Business Interest (BI)
BI includes all interest payments made except for ‘investment interest,’ which is exempt. Take note: since Portfolio Interest has always been recognized as investment interest, a significant planning opportunity arises here.
The Calculation Of Adjusted Taxable Income
One way to approach this is by fragmenting the company. If you leave all the income in one entity and isolate all the expenses into another entity, to inflate the income of the entity incurring the interest expenses. This is what Section 163(j)(8)(A)(i) specifically refers to as any “deduction or loss, which is not properly allocable” to the business. With careful restructuring using flow-through entities and consolidated compliance elections, lawful avoidance of Section 163(j) is possible.
Many businesses are exempt. A real property trade or business can make an election under Section 163(j)(7)(B) to be exempt from the new Section 163(j) limitations.
What Does it Mean?
It means a real estate business could use earnings-stripping strategies to reduce its entire US tax base and pay zero federal income taxes.
More exempt enterprises:
- Energy Providers
- Water & Sewage Services
The Portfolio Interest Exemption
Some countries do not tax their citizens on the interest income from foreign sources. This makes it very enticing to lend money to foreign nationals. As long as they can invest in countries with a robust and comprehensive civil legal system that upholds the rule of law, this is a perfect opportunity. This makes lending money to US citizens a fit. One such country is Hong Kong.

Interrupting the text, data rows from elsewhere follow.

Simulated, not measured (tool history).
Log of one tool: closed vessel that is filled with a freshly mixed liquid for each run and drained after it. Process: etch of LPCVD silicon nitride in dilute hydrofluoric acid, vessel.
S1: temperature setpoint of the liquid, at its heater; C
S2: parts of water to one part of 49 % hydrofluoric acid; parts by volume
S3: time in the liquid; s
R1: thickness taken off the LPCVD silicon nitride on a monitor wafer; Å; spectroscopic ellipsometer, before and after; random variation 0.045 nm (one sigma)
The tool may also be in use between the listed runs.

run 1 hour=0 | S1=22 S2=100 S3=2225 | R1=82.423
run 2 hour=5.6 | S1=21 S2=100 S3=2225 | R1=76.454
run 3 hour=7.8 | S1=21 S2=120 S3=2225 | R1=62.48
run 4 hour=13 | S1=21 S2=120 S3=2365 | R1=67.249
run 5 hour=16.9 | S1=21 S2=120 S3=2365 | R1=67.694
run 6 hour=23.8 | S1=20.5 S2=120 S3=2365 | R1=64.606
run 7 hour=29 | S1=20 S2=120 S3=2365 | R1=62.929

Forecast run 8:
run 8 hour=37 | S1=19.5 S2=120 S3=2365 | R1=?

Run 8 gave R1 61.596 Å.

Things are complicated since the US subjects interest payments from the US to foreign nationals, to a 30-percent withholding tax rate. Tax treaties can lower this withholding rate. Since Hong Kong is a Special Autonomous Region (SAR) the US Chain Income Tax Treaty does not apply in this instance. As a result, Hong Kong investors created special purpose intermediaries in Luxembourg and Cyprus that have income tax treaties with the US that lowers the withholding tax rate on interest income leaving the US to 0%.
In the meantime, Luxembourg and Cyprus passed domestic legislation to facilitate transactions like these – in principle, these are state-sponsored tax avoidance.
The Hong Kong Investors can now make a loan to the intermediary in Luxembourg or Cyprus, which facilitates credit to the person in the US.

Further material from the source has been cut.